There is an old saying that necessity is the mother of invention. Few countries understand that better right now than Ukraine.

Since Russia launched its full-scale invasion more than four years ago, Kyiv has found itself perpetually short of the weapons it needs to survive. Shells, drones, long-range missiles, air defence systems, the list has rarely shrunk. But one item has sat near the top almost throughout: the Patriot.

President Volodymyr Zelensky has appealed for the American-made system repeatedly, and as recently as last week. Following one of Russia’s deadliest attacks in months, which killed at least 22 people and injured dozens more, involving 656 drones and 73 missiles of various types overnight, Zelensky urged the United States for more support. “Assistance from the United States in supplying missiles for Patriot systems is absolutely necessary,” he said. “Europe needs its own anti-ballistic defence so that this war can finally be brought to an end.”

The Patriots are not coming in the numbers Ukraine needs. And Kyiv decided it cannot wait any longer.

Also read: High Demand, Slow Output: Why Patriot Missiles Supply Can’t Keep Up With Wars

Ukraine Tests Homemade Interceptor: FP-7.x

Ukrainian arms manufacturer Fire Point last week carried out the first flight test of a new surface-to-air missile developed as a more affordable, mass-producible alternative to the United States’ Patriot system

Ukrainian arms manufacturer Fire Point last week carried out the first flight test of its FP-7.x surface-to-air missile. Co-founder Denys Shtilierman told Financial Times that it went “pretty successful.”

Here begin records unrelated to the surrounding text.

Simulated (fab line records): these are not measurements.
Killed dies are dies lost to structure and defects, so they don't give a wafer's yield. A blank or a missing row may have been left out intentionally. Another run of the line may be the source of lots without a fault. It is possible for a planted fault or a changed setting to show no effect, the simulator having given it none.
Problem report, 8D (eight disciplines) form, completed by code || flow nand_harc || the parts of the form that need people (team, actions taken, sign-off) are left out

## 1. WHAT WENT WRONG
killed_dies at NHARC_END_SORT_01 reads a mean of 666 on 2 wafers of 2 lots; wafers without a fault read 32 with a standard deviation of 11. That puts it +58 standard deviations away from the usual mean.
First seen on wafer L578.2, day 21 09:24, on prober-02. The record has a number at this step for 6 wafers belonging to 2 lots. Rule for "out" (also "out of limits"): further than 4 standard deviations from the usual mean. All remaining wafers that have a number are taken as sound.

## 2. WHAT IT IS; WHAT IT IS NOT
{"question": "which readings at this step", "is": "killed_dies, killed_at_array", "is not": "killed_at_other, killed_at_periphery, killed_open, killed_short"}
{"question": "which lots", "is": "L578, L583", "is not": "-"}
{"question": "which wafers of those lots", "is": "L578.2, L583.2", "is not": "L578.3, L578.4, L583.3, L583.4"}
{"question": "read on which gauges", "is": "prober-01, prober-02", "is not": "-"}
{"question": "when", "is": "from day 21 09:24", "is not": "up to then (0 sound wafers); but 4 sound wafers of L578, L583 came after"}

The FP-7.x is designed to intercept Russian ballistic missiles and drones. It operates at an altitude of around 25 kilometres — comparable to the Patriot, and is built, like the PAC-3 variant, to be fast enough to engage ballistic threats. Like the Patriot, it uses radar guidance for most of its flight, but switches to a heat-seeking infrared seeker for the final approach.

The broader air defence system, which Fire Point has named Freyja, will incorporate radars and command-and-control technology sourced from European partners. The company has reportedly held discussions with Germany’s Hensoldt and France’s Thales for radar, Italy’s Leonardo for tracking and target acquisition, and Norway’s Kongsberg for command and control.

The Cost Gap Is Striking

The price difference between the two systems is striking. Shtilierman told the FT that each interceptor costs around $700,000. According to 2026 budget estimates published by the US Army, a single Patriot PAC-3 missile costs approximately $3.8 million. That makes the FP-7.x is roughly five times cheaper.

Fire Point says it could manufacture three missiles a day from August, pending delivery of the infrared seeker component, which it is hoping to source from Germany’s Diehl Defence. The completed missiles, with seekers attached, would be ready by 2027.

Ukraine’s war economy has helped make this pace possible. “Today we have probably the least bureaucratic approach to the production of anything in aerospace,” Shtilierman told the Financial Times.

Why The Patriot Shortage Matters So Much

The Patriot, manufactured by Lockheed Martin, has long been considered the gold standard of air defence, capable of intercepting ballistic missiles at range. Ukraine has relied on the system to protect its cities and critical infrastructure from Russian strikes.

But the supply has gone down sharply. US military involvement in the war with Iran has placed further strain on Patriot interceptor stocks that were already low by more than two years of fighting. Replenishing those stocks to pre-Iran war levels will take at least three years and more funding than the US Congress has so far allocated, according to analysis by the Centre for Strategic and International Studies in Washington.

Orders from US allies are also at record highs, meaning Ukraine is competing for a limited supply.

Zelensky himself has also acknowledged the shortfall. “Whatever we could, we replaced with our own domestic production, but we still cannot replace PAC-3,” he said, adding that Ukraine was working with “several countries on the development of European anti-ballistic capabilities”.

Experts Unsure If FP-7.x Can Replace The Patriot

Not everyone is convinced the FP-7.x can fill the gap left by the Patriot. Tom Karako, a missile defence expert at the Centre for Strategic and International Studies, told Financial Times that the FP-7.x could be a useful addition to Ukraine’s existing air defence arsenal, which currently includes ageing Soviet systems, US Hawk missiles and German IRIS-T interceptors, but he warned against overstating its role. “‘Supplements’ may be a better formulation than ‘substitute’,” he said. “The Patriot is a very exquisite capability. When you’ve got that full spectrum of threats, you need a lot of different tools.”